But when I heard they had cast Alan Ritchson as Reacher, I may have done a fist pump.

I mean….

I first became aware of him when we were binge-watching Smallville. He had a small role as Aquaman in one season (just as the equally gorgeous Justin Hartley was cast in a recurring role as Green Arrow for several seasons–was delighted to see Hartley’s career take off with This Is Us), and I remembered thinking, he should be spun off into his own series (just as I thought about Hartley’s Green Arrow; I was bummed when Arrow was announced with Stephen Amell as Oliver Queen–but was also incredibly wrong about being bummed about that casting), but Aquaman would be a hard television series to produce, particularly budget-wise, since there would inevitably have to be a lot of underwater scenes shot, which also makes dialogue difficult to pull off. I would have watched Titans anyway–Teen Titans was always one of my favorite teams–but was delighted to see Ritchson playing Hawk, and was horribly disappointed when (SPOILER) they killed him off.

But had they not killed him off, he couldn’t have gotten the lead in Reacher, and it’s a star-making turn…so hopefully this will mean more Reacher, and more Alan Ritchson projects.

We’ve only watched the first episode, but we are hooked. Ritchson is perfect at the role, and even if he is a few inches shorter than the character in the novels, the way they shoot the show makes him seem much bigger than he actually is (I also wonder if they deliberately cast shorter actors to make him seem bigger, but it’s an effective optical illusion). The big takeaway for me always about Reacher was his size; he was a physical giant that you couldn’t NOT notice. The script is good, the direction and cinematography great, and the rest of the cast is also good (it includes Willa Fitzgerald, a favorite of mine after her turns on Scream the television show and Dare Me), and it has everything it could possibly need to be a hit.

And now I kind of want to read The Killing Floor again.

Also: while watching, it occurred to me that Ritchson would make a terrific Travis McGee.

For Better or Worse

I have always been a fan of John Cena since the first time I laid eyes on him.

I am nothing if not shallow.

But his unique charisma, outstanding physique, and handsome, expressive face caught my eye the first time I caught a glimpse of him while flipping through the channels. Despite my lifelong passion for professional wrestling, however, I never watched any of his matches–my disdain for WWE, which began when they were WWF back in the day, has never abated, despite the hiring of so many heavily muscled guys with spectacular bodies–and was really happy to see him start making the transition to acting (following in the footsteps of Dwayne Johnson, Dave Bautista, and numerous others). I bought a DVD of his first film years ago relatively cheaply in a bargain bin (The Marine, if you are so inclined), and thought, at the time, “this dude could go far in films–he’s naturally charismatic and can act. He’s not Olivier by any means, but he can act enough to carry a scene and create a believable, likable character”.

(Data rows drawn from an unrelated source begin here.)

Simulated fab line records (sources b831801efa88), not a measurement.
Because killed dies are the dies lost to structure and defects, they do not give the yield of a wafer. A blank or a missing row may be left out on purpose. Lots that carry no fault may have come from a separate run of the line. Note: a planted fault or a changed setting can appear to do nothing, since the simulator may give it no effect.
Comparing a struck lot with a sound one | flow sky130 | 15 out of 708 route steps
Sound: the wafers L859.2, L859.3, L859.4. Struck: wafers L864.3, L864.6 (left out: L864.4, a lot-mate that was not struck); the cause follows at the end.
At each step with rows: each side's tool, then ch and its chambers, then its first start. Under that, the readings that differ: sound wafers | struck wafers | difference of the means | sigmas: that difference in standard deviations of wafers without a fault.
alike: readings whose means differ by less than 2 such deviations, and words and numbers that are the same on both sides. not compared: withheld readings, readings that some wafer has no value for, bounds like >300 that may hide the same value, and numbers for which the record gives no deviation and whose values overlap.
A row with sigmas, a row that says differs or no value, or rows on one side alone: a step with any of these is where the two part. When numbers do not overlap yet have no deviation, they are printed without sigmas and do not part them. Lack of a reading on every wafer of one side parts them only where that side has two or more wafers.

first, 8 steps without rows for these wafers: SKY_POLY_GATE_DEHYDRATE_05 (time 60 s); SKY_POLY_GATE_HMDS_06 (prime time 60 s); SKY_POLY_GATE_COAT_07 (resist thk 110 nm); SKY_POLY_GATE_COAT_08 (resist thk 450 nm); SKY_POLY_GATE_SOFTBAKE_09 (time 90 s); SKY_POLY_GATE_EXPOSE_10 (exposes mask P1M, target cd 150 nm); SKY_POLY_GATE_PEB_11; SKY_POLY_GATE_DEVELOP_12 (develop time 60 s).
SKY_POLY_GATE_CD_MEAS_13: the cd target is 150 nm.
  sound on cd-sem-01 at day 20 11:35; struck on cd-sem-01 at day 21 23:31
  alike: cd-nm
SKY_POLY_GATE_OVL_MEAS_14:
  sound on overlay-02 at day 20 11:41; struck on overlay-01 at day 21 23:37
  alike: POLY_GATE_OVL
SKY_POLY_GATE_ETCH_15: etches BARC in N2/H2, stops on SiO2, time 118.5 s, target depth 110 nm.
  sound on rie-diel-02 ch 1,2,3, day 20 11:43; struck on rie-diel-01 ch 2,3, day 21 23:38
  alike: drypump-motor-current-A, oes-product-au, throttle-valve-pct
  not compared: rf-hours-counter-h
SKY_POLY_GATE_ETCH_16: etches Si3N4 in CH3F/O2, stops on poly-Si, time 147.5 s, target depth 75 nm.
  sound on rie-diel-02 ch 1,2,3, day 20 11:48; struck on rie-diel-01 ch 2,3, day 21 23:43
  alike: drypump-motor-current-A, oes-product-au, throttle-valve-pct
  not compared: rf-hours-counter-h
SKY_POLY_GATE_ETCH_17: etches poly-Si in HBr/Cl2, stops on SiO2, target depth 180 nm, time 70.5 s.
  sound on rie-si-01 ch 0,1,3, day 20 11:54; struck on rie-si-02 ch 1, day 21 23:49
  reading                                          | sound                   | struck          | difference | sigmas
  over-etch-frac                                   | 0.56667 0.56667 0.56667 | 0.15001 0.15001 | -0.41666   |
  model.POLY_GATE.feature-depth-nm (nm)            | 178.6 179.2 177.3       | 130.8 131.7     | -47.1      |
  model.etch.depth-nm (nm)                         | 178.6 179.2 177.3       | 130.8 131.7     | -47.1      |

But the film itself wasn’t good–it was produced by WWE, of course–and I hoped he would get another shot in something not WWE related. He has since proven he can carry a scene, and has done some really great character work in small roles over the years. I did keep thinking–I think this often–that he (and other professional wrestlers) should be cast as super-heroes; it’s not like they have to build up their bodies the way Henry Cavill or Chris Hemsworth had to, so was relatively pleased when he was cast as Peacemaker in the reboot of Suicide Squad–a DC Comic I had no familiarity with; likewise I knew nothing about the character of Peacemaker. But…as a Cena fan, I wanted to watch–and Paul enjoys a good superhero show/movie, too.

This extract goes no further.